I will continue now with a topic that seems not obviously related to horns. During my research about the spherical wave horn the first goal was to stretch the round profile into an elliptical one. More about this in a forthcoming post. Although it should be a good idea to break the symmetry, most horns on the market still have a flat mouth. If we have a look at the ellipse we have a major and a minor axis. The minor axis is generally orientated in the vertical axis of the horn mouth, thus having less mouth diameter than the horizontal axis. The same holds for any rectangle flat mouth horn and if we find a datasheet we generally observe that for low frequencies the vertical control is not the same as for the horizontal plane. The LF beaming starts earlier for the vertical direction because of less mouth diameter. Next to the mouth diameter, the horn length is another important property with respect to loading. But to achieve a better loading for a more balanced pattern control the horn length must become longer for the walls near to the minor axis and shorter near to the major axis. For a long time I had no reasonable idea how to do such a transformation until I came across with a projection procedure that is used to generate a world map. This procedure is called stereographic projection (Ref. 1, Ref. 2)

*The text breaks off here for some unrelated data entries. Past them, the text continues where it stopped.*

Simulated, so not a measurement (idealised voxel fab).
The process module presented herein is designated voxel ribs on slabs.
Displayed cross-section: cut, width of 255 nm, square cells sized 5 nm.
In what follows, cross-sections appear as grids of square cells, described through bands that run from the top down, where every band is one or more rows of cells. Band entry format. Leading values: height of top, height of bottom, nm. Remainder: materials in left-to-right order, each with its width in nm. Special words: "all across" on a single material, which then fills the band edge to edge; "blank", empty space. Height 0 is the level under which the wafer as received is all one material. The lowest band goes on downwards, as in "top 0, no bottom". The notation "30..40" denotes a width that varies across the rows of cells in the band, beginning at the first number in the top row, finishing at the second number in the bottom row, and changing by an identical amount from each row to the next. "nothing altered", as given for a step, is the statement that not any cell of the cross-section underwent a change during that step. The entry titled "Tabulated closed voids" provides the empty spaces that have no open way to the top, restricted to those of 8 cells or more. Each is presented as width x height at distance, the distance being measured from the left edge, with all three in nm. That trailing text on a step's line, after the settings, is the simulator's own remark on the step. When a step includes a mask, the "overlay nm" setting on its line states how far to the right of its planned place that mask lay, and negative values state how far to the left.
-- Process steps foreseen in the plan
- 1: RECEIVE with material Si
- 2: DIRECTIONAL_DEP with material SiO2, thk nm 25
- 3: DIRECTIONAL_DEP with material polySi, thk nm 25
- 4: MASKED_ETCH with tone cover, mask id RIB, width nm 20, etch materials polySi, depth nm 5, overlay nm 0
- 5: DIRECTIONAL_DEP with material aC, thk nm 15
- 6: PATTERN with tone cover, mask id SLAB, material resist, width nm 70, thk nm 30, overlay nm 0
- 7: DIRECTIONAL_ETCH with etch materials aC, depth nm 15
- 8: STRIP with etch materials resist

Wait a minute! What has the stereographic projection to do with horns? Well, from time to time some kind of intuition could be helpful ðŸ˜‰ One of the underlying assumptions of the spherical wave horn is that the propagating wave front is used for the horn construction. For a round horn, if we cut the wave front at the mouth plane we receive the surface cap of a sphere. If we think vice versa the round mouth ring fits perfectly on a corresponding sphere with sufficiently long radius. If we stretch the round mouth into an elliptical one and imagine further the elliptical mouth plane as a two dimensional ring are we able to place this ellipse onto the sphere touching it completely along it’s circumference? The answer is clearly no. The ellipse only touches the sphere at two points. Imagine further that you have a deform able material and you press down the outer parts of the ellipse towards the sphere to make it touching completely the surface with all parts. The resulting structure is three dimensional with the points near to the minor axis moving forward and the remaining points near to the major axis move back with respect to the horn axis. This is exactly what was intended and the fact that the horn mouth itself is lying on a spherical surface was very fascinating for me – a spherical wave horn with a spherically bent mouth!

But what is exactly going on by applying a stereographic projection, it’s math and what is needed so that it can be used for horns? At the first view the whole procedure looks more complicated than it really is. What we recognize very quickly from the following picture is that we find several of these nice rectangular triangles, so our math should not be so hard to understand:

The initial requirement behind this procedure is to generate a two dimensional map of our planet. The earth is assumed to be perfectly round with the well known earth radius r. We easily recognize the center C and the north pole N and the south pole S. The intended map is aligned on top of the north pole and touches it only at this single point. If we choose our first example point P on the planet and let us assume that P is located in Germany then the projection P^' is the corresponding point on the map. It can be calculated as follows. From the north pole as reference offset find the rotational angle \delta from which the sides a, b and c can be calculated:

\tag{1}a = r \cdot \sin(\delta)

\tag{2}b = r \cdot \cos(\delta)

\tag{3}c = 2 \cdot r \cdot \tan \left(\frac{\delta}{2}\right)

The projection center or offset is the south pole S. From here a vector through point P is constructed with length \overline{SP}. Extending this vector beyond P touches the map in the desired projected point on the map at P^' with length \overline{SP^'}

\tag{4}\overline{SP} = \sqrt{(r+b)^2 + a^2}

\tag{5}\overline{SP^'} = \sqrt{(2 \cdot r)^2 + c^2}

On the world map all points P_i^' are projected on the corresponding longitude (straight line through the origin) and latitude (concentric rings).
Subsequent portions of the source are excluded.